The only types that can be used as optional printf() arguments are built-in C++ integral types, C-strings, and a pointer to void. Here, I used the technique called template specialization. If you are not fully familiar with it, I will explain it with this example. I have a general template struct TypeID with a static function Get(). I also have separate declarations called specializations of the same struct, but each of them has its own concrete template parameter. For each C++ type that I want to use, I provide a separate specialization. Every specialization has its own version of the Get() function that just returns the KnownTypes enum member corresponding to the type used for the specialization. Now, several important details. First, the Get() function of the general template class does not have any implementation whatsoever. I could provide the general implementation, and it would work as a default for all other types that I had not specialized. But in this case, I don’t want the default implementation, because I don’t know how to format an object of an arbitrary type. If in my code I will try to call SPRINTF_N() with some other type, my program will not compile, and that’s exactly what I want. Because I did not provide a general implementation, the errors like the one in the code snippet below will be detected at compile time:

C++

std::string my_string;
// Error, should be my_string.c_str(). Causes crash at runtime
sprintf(buffer, "String=%s", my_string);
// Does not even compile
SPRINTF_1(buffer, "String=%s", my_string);

The second important detail here is using of partial specialization. The following template structure specializes TypeID for every type that is a pointer.

C++

template <typename T>
struct TypeID<T*>
{
  static KnownTypes Get() { return VOID_PTR; }
};

Another template structure specializes TypeID for a static array of chars of every length. This is also partial specialization, because static arrays of different sizes are different types in C++.

C++

template <int N>
struct TypeID<char[N]>
{
  static KnownTypes Get() { return STR; }
};

Note also that I provide a special specialization for pointer to char and for array of chars. Though sometimes C++ compiler can implicitly convert an array to a pointer, template specialization is not that case. Looking at the code, you might ask – why use a template class with a static member function? Why not use just the template function? The reason is that while C++ allows full template function specialization, it does allow partial template function specialization. Only a template class could be specialized partially. Every time I need a partial template function specialization, I replace my template function with a helper template class with a static non-template function.

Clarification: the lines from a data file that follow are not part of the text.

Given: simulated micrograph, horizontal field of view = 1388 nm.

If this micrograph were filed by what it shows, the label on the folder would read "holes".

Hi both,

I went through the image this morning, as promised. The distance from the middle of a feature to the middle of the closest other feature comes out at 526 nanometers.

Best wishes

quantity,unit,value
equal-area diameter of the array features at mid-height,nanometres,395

The last thing I want to bring to your attention to specialization precedence. As you can see, I created a full specialization for a pointer to char and a partial specialization for any pointer. Would it cause an ambiguity? No, full specialization always takes precedence over partial, and more specialized declaration takes precedence over less specialized.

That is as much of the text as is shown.